As a faggot sparkles on the hearth,
Not less if unattended and alone,
Than when both young and old sit gathered round,
And take delight in its activity;
Even so this happy creature of herself
Is all-sufficient; Solitude to her
Is blithe society, who fills the air
With gladness and involuntary songs.
{2} See Colin Clouts Come Home Again, vv. 180-184,
quoted below.
{3} This is the 'Lodovick' mentioned in Sonnet 33,
quoted below. It was from him a little later, in
1588, that Spenser obtained by 'purchase' the
succession to the office of the Clerk of the
Government Council of Munster. See Dr. Grosart's
vol. i. p. 151.
{4} Dr. Birch refers in his note to The Ancient and
Present State of the County and City of Cork, by
Charles Smith, vol. i. book i. c. i. p. 58-63.
Edit. Dublin 1750, 8vo. And Fiennes Moryson's
Itinerary, part ii. p. 4.
{5} Todd proposes to regard this date as a printer's
error for 1595, quite unnecessarily.
{6} Mr. Edward Edwards, 1868, I. c. vi.; see also
Colin Clouts Come Home Again, vv. 312-319.
{7} 'My lord of Essex hath chased Mr. Raleigh from the
court and confined him in Ireland.'—Letter, dated
August 17, 1589, from Captain Francis Allen to
Antony Bacon, Esq.—Quoted by Todd from Dr. Birch's
Memoirs of Queen Elizabeth.—See Mr. Edwards's
Life of Raleigh, I. c. viii.
{8} See Raleigh's lines entitled 'A Vision upon this
Conceipt of the Faery Queene,' prefixed to the
Faerie Queene.
CHAPTER III.
1590.
Thus after an absence of about nine years, Spenser returned for a time to England; he returned 'bringing his sheaves with him.' Whatever shadow of misunderstanding had previously come between his introducer—or perhaps re-introducer—and her Majesty seems to have been speedily dissipated. Raleigh presented him to the Queen, who, it would appear, quickly recognised his merits. 'That goddess'
To mine oaten pipe enclin'd her eare
That she thenceforth therein gan take delight,
And it desir'd at timely houres to heare
Al were my notes but rude and roughly dight.

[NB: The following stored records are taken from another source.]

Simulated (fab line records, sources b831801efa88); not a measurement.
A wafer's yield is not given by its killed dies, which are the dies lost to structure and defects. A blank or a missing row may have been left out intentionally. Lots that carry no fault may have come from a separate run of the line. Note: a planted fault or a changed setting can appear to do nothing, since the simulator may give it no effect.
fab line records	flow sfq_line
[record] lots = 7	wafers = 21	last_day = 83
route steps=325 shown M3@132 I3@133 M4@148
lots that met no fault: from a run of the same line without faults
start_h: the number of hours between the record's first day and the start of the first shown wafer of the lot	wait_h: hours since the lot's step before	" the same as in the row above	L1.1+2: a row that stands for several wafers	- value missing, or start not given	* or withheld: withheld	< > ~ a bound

In the Registers of the Stationers' Company for 1589 occurs to following entry, quoted here from Mr. Arber's invaluable edition of them:—
Primo Die Decembris.—Master Ponsonbye. Entered for his Copye a book intituled the fayre Queene, dyposed into xii bookes &c. Aucthorysed vnder thandes of the Archb. of Canterbery & bothe the Wardens, vjd.
The letter of the author's prefixed to his poem 'expounding his whole intention in the course of this worke, which for that it giveth great light to the reader, for the better understanding is hereunto annexed,' addressed to 'Sir Walter Raleigh, Knight, Lord Wardein of the Stanneryes and her Maiesties lieftenaunt in the county of Cornewayll,' is dated January 23, 1589—that is, 1590, according to the New Style. Shortly afterwards, in 1590, according to both Old and New Styles, was published by William Ponsonby 'THE FAERIE QUEENE, Disposed into twelve books, Fashioning XII Morall vertues.' That day, which we spoke of as beginning to arise in 1579, now fully dawned. The silence of well nigh two centuries was now broken, not again to prevail, by mighty voices. During Spenser's absence in Ireland, William Shakspere had come up from the country to London. The exact date of his advent it seems impossible to ascertain. Probably enough it was 1585; but it may have been a little later. We may, however, be fairly sure that by the time of Spenser's arrival in London in 1589, Shakspere was already occupying a notable position in his profession as an actor; and what is more important, there can be little doubt he was already known not only as an actor, but as a play-writer. What he had already written was not comparable with what he was to write subsequently; but even those early dramas gave promise of splendid fruits to be thereafter yielded. In 1593 appeared Venus and Adonis; in the following year Lucrece; in 1595, Spenser's Epithalamion; in 1596, the second three books of the Faerie Queene; in 1597 Romeo and Juliet, King Richard the Second, and King Richard the Third were printed, and also Bacon's Essays and the first part of Hooker's Ecclesiastical Polity. During all these years various plays, of increasing power and beauty, were proceeding from Shakspere's hands; by 1598 about half of his extant plays had certainly been composed. Early in 1599, he, who may be said to have ushered in this illustrious period, he whose radiance first dispersed the darkness and made the day begin to be, our poet Spenser, died. But the day did not die with him; it was then but approaching its noon, when he, one of its brightest suns, set. This day may be said to have fully broken in the year 1590, when the first instalment of the great work of Spenser's life made its appearance.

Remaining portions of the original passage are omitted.